The majority of these elite major gold miners provide and update AISC guidance throughout the year. And many of them are forecasting higher production and thus lower mining costs in H2’24 compared to H1. Gold mining has massive fixed costs, which growing output spreads across more ounces reducing unit costs. A surprising number of major gold miners continued guiding to considerably-lower costs in Q3 and Q4.
The world’s largest gold miner and GDX’s biggest component by far with a huge 14.6% weighting is a great example. In Q1 and Q2, Newmont reported AISCs of $1,439 and $1,562 per ounce. That averaged a little over $1,500 in H1. Yet in late July NEM reaffirmed its full-year-2024 AISC guidance at just $1,400 per ounce. Unlike most of its peers, Newmont didn’t even give a range. And its 2024 output was H2-weighted.

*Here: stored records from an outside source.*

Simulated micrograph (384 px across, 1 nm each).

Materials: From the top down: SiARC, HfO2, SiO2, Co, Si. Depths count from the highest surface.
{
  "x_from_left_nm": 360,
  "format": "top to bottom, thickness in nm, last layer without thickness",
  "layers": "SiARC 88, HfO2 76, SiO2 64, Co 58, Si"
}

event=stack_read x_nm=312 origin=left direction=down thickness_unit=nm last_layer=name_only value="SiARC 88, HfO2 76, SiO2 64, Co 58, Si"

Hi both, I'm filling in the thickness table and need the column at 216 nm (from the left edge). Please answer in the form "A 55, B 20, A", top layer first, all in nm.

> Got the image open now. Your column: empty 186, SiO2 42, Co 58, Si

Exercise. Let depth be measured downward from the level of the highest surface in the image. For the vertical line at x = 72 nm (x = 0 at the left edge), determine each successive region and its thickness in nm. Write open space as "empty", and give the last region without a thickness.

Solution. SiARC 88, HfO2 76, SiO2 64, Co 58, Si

Back in late February this super-major forecast 47% of this year’s production would come in H1, then 53% in H2. That alone is going to force AISCs lower. To hit that $1,400 AISC target for all of 2024, Q3’s and Q4’s would have to average just $1,300! That is sharply lower from Q1’s and Q2’s, and would make for a big improvement. We are talking about H2 AISCs plunging 13%+ from H1 levels, which would be amazing.
While I really doubt NEM will achieve such low Q3 and Q4 AISCs, they will definitely materially improve. And there are plenty of other GDX-top-25 majors with similar much-better-mining-cost forecasts for H2 compared to H1. Collectively these elite gold miners averaged $1,258 AISCs in H1’24. It seems pretty conservative to imagine them improving 2%ish in this soon-to-be-reported Q3, which would be near $1,230.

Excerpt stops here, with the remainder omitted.